Tel Aviv residents petition court to allow public gender-segregated Yom Kippur prayers
Cnaan Lidor is The Times of Israel's Jewish World reporter
Tel Aviv residents petition a district court to order the municipality to allow gender-segregated prayers on public grounds on Yom Kippur.
In their petition to the District Court of Tel Aviv, 14 residents and the Rosh Yehudi organization, which encourages Jews to embrace an Orthodox-religious lifestyle, call the municipality’s refusal to approve their request to hold the prayer event “discriminatory,” citing sex-segregated Muslim prayers, among other arguments.
“Just as nothing prevents a separate policy for Tel Aviv-Jaffa’s Muslim minority, which has segregated events, so there should be no opposition in principle in our multicultural society for the practices of the Jewish-religious minority,” reads the petition.

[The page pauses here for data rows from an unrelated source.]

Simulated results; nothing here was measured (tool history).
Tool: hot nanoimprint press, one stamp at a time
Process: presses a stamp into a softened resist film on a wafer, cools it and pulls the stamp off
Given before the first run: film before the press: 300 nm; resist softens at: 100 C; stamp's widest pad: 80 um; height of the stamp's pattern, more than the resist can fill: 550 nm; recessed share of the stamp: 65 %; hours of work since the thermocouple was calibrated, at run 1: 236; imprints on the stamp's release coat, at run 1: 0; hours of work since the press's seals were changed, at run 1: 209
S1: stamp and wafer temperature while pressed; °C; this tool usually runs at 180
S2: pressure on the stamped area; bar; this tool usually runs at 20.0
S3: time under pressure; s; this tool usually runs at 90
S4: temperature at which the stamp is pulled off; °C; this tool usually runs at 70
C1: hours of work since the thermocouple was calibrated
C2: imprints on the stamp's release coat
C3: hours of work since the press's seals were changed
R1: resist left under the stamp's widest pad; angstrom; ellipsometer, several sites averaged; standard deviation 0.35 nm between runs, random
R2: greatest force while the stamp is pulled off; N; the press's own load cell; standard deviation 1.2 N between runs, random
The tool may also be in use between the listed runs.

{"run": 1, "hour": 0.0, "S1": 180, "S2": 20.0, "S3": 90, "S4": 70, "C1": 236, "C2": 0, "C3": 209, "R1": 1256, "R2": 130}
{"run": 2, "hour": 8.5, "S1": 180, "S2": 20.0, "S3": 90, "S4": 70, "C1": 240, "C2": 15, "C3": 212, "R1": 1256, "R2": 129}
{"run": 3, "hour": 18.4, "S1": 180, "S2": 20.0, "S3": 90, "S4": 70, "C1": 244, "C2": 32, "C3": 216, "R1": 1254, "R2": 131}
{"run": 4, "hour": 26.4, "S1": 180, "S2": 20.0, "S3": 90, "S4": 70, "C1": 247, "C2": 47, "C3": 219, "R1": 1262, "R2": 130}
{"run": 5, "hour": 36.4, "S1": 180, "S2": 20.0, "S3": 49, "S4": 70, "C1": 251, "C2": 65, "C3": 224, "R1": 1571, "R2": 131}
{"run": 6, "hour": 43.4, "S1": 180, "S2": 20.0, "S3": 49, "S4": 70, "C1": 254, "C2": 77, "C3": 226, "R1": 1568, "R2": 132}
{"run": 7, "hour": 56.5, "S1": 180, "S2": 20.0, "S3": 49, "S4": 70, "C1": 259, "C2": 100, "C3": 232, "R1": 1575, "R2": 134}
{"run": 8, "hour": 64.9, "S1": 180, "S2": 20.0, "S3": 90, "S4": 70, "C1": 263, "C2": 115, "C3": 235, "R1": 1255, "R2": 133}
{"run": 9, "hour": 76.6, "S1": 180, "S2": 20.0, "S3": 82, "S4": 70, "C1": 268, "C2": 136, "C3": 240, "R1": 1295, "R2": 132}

The petitioners note that thousands of Muslims attended a segregated Eid al-Adha public prayer at Charles Clore Park in Tel Aviv on June 16, where the partition between men and women was made up of fencing emblazoned with the municipality’s logo.
The municipality, the petitioners note, claimed it had never authorized the event. But by allowing it to take place without a permit, the petitioners argue, it also creates a discriminatory reality benefitting minorities that hold segregated prayer without permit and punishing those who seek to obtain it.
The petition follows a letter last week by the municipality’s deputy director Rubi Zluf, who declined the organizers’ request from April to hold a prayer on Dizengoff Square. “The municipality does not make available intensively-used public spaces […] to serve as synagogues,” the letter states.
Segregated prayer on public grounds in Tel Aviv is a controversial issue. Some Tel Aviv residents say it’s religious coercion at taxpayers’ expense, claims that led to clashes last year on Dizengoff Square between worshipers and anti-religious activists.
The municipality says it’s reviewing The Times of Israel’s request for comment about the petition.